Please see the following evaluation by Arghya Sengupta:
“I have closely read the judgment and having been part of the case might be able to help in decoding some of the legalese.
1. The judges have unanimously held privacy to be part of personal liberty that we enjoy under Article 21 of the Constitution.
2. This essentially entails the recognition that an individual ought to be free to decide for himself/ herself in critical matters without interference from others/ state.
3. The question which will then arise is: What are these critical matters?
4. Though the answer to this will develop on a case-by-case basis, one of the judges Justice Chelameswar, says on p. 303 (of the pdf; p. 37 of his opinion), that one such matter is an individual’s decision to refusal to prolong treatment and terminate one’s life.
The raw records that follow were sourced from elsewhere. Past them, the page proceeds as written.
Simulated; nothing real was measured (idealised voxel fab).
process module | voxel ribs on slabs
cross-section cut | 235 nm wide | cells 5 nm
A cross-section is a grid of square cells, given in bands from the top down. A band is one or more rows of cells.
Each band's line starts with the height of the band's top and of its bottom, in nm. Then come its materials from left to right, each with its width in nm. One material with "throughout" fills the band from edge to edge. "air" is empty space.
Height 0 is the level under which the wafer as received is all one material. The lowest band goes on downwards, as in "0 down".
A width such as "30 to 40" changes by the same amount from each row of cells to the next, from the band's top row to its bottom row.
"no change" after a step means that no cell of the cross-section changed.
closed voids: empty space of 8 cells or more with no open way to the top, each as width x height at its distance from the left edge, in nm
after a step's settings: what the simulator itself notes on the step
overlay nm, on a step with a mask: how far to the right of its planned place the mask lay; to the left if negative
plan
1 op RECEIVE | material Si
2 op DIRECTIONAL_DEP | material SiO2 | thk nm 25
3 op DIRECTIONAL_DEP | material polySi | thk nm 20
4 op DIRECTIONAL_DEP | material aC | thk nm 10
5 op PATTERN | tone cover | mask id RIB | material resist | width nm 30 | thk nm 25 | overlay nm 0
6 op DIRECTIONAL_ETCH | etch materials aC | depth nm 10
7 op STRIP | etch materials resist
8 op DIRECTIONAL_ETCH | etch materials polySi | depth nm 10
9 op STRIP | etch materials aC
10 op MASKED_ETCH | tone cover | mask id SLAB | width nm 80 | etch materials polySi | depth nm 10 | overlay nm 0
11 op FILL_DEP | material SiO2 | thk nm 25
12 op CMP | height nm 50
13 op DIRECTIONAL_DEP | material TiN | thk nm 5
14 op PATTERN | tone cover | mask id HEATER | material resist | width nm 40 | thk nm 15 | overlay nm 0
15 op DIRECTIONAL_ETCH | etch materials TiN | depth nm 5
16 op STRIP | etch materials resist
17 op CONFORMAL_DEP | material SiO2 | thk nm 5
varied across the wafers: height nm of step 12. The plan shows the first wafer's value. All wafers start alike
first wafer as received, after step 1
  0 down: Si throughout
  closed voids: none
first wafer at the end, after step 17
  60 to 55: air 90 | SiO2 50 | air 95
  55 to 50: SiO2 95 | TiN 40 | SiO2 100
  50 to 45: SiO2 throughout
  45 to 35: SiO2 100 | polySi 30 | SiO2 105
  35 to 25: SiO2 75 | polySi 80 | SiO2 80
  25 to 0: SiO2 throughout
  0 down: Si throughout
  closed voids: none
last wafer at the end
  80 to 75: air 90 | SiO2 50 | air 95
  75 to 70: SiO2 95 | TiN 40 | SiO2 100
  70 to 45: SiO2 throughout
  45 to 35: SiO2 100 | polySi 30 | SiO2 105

5. While this is not binding law, it provides a strong argument which can be used when the matter is next taken up, either legislatively or in court, that the right to privacy ought to extend to the individual’s decision to refuse to prolong treatment. However it should be noted that the right claimed is not absolute and is subject to reasonable restrictions. To assess whether any restriction by the State on the right to refuse to prolong treatment will be reasonable, will depend on the exact nature of the restriction in that case.
So overall, the judgment on the whole, and the specific reference to the refusal to prolong treatment, are both encouraging developments. Trust this clarifies.”
Thank you Mr Sengupta for this erudite evaluation.